The Governor and the Virginia legislature are currently in the process of reviewing the Commonwealth’s economic development efforts, seeking to ensure the viability of certain programs dedicated to generating business and bolstering the state’s workforce capabilities. According to a report released on Monday by Virginia’s legislative watchdog agency, two tax credit programs are already on the chopping block for “producing a negligible impact on the economy.”
The Joint Legislative Audit and Reviews Commission found that the Worker Retraining Tax Credit, meant to retrain workers at Virginia businesses, and the Telework Expenses Tax, set to promote telecommuting opportunities, have gone bust and need to be removed from the docket. For every taxpayer dollar spent on the programs, the retraining tax credit returning only 12 cents to the state’s economy, and the telework tax credit returned just four cents.
“If we can do a reallocation of those resources where we’re getting a better return on investment, I don’t understand why we wouldn’t do it,” Republican Senate Majority Leader Tommy Norment (R-Williamburg) said after being presented with the report in Richmond. Norment explained that unless a “compelling humanistic reason” surfaces to reinstate the tax credits again, they are unlikely to survive through next year’s General Assembly session, according to AP.
Currently, Virginia is the only state in the U.S. that offers tax credits to private businesses to help build a telework program. Georgia and Oregon previously had similar programs, but let the credits expire due to their minimal effects.
The Commission revealed that out of the companies that are eligible for telework tax credits, most do not apply for them. Furthermore, there has been no statistical evidence since the program’s inception in 2012 that the credits has increased rates of telecommuting in the state.
Worker retention credits were established in 1997 to assist private companies in keeping workers and to boost apprenticeship programs to decrease unemployment numbers. Seen as a great way to increase business in Virginia, many had high hopes for the program. However, on average, approximately seven businesses per year claim the tax credit, which requires companies to complete significant amounts of paperwork to obtain a relatively small amount of tax credits per worker retained.
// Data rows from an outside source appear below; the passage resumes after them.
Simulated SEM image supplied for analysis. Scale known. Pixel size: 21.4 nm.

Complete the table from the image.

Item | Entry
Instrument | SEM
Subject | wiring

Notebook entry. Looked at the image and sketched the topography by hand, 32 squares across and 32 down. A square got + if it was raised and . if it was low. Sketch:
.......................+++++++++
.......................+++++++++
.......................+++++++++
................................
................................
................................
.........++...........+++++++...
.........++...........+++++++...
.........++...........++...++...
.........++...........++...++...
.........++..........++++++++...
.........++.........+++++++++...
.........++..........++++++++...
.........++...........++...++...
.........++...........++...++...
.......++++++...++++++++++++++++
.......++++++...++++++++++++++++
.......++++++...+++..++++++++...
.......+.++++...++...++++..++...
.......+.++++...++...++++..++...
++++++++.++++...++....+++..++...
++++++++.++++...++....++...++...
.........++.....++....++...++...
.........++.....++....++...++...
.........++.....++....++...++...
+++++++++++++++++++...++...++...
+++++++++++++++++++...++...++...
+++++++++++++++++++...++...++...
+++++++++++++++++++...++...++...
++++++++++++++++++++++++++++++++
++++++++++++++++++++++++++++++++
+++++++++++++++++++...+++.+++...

As the program has had only a “minimal” effect on increasing apprenticeships statewide, per the Commission, other economic development efforts like small business loan programs and microfinancing have a much higher economic benefit for the state.
Officials from Virginia’s executive branch are interested in overhauling economic development programs. All state-backed economic incentives are being reviewed by Governor Ralph Northam’s Secretary of Finance Aubrey Layne and will then work in tandem with the General Assembly to rectify the situation surrounding the programs that are losing the Commonwealth much-needed cash.